Before you finalize an offer on a Mississippi home, the seller is legally required to hand you a completed Property Condition Disclosure Statement (PCDS). This isn't optional paperwork — it's a statutory obligation under Mississippi Code § 89-1-501, and what it reveals (or fails to reveal) can completely change your due diligence strategy.

What the Mississippi PCDS Requires

The PCDS is a standardized form administered through the Mississippi Real Estate Commission (MREC). Sellers must complete it in good faith and disclose all known material and latent defects. The form covers every major system and structural element of the property:

Structural integrity: Foundation condition, evidence of soil movement, prior foundation repairs, cracks in walls or ceilings, and any history of structural engineer involvement.

Roofing: Age of the roof, past leaks, water damage, storm or hail damage, and whether any insurance claims have been filed related to the roof.

Systems and utilities: Current condition and operational status of the HVAC system, plumbing, electrical panel and wiring, and sewer or septic system.
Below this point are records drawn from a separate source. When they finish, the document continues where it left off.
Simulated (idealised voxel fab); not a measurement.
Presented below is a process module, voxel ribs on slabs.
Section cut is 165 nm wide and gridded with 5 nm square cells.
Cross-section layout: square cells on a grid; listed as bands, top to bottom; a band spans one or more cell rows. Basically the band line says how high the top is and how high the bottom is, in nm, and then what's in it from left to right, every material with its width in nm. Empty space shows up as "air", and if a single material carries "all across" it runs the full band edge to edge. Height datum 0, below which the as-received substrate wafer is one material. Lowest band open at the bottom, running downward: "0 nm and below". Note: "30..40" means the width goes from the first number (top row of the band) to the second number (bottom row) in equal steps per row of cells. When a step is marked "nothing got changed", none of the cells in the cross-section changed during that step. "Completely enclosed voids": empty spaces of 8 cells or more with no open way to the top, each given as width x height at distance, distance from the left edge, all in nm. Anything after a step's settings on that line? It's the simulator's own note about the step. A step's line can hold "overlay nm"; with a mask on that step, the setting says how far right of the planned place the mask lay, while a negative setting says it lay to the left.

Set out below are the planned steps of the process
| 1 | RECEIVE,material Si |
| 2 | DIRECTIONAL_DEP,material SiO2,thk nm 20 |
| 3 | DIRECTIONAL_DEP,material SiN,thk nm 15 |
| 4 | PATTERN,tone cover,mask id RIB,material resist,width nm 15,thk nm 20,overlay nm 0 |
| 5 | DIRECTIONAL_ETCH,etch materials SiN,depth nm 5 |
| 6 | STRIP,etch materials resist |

Water: Whether there's a private well or public water connection, any known contamination issues, and whether the water system has ever failed testing.

Wood-destroying insects: Any known history of termite infestation, past treatments, structural damage caused by wood-destroying insects, or existing pest control contracts.

Environmental hazards: Known presence of asbestos, lead-based paint (required separately under federal law for pre-1978 homes), radon, mold, or underground storage tanks.

Flood and water intrusion: Whether the property has ever flooded or experienced water intrusion from any source — basement, crawl space, foundation seepage, or surface water.

Legal and title issues: Pending litigation, boundary disputes, easements, liens, or code violations the seller is aware of.

The seller must indicate for each item whether the condition is known, unknown, or not applicable. A "no known issues" response is fine — but if the seller has actual knowledge of a defect and marks "no," that creates legal exposure for fraud.

Mississippi Is Not a Caveat Emptor State

Some states let sellers off the hook with a "buyer beware" doctrine, meaning buyers are responsible for discovering defects through their own inspections. Mississippi does not follow this approach for residential sales. Sellers are legally obligated to disclose all material defects they have actual knowledge of. This places a meaningful burden on sellers to be honest — and gives buyers legal recourse if they later discover concealed defects.

If a seller knowingly omits a material defect — active termite damage, a failing septic system, a flood history, a foundation crack they've been patching for years — the buyer has grounds for a civil action. The statute of limitations for latent defect claims in Mississippi is three years.

Your Statutory Right to Terminate

Here's the provision most first-time buyers don't know about: if the seller delivers the PCDS after you've already made your offer, you have a statutory, non-waivable right to terminate the contract.

  • If the PCDS was delivered in person: you have 3 days to terminate
  • If delivered by mail: you have 5 days to terminate

Exercising this right requires no proof of defects and no justification beyond the late delivery. Upon termination, the seller must immediately refund your full earnest money deposit. This is not subject to negotiation.

This matters in practice because sometimes sellers are disorganized or agents don't coordinate the disclosure correctly. If you receive the PCDS after signing the purchase agreement, that late delivery triggers this clock — and you should be aware you have an escape window.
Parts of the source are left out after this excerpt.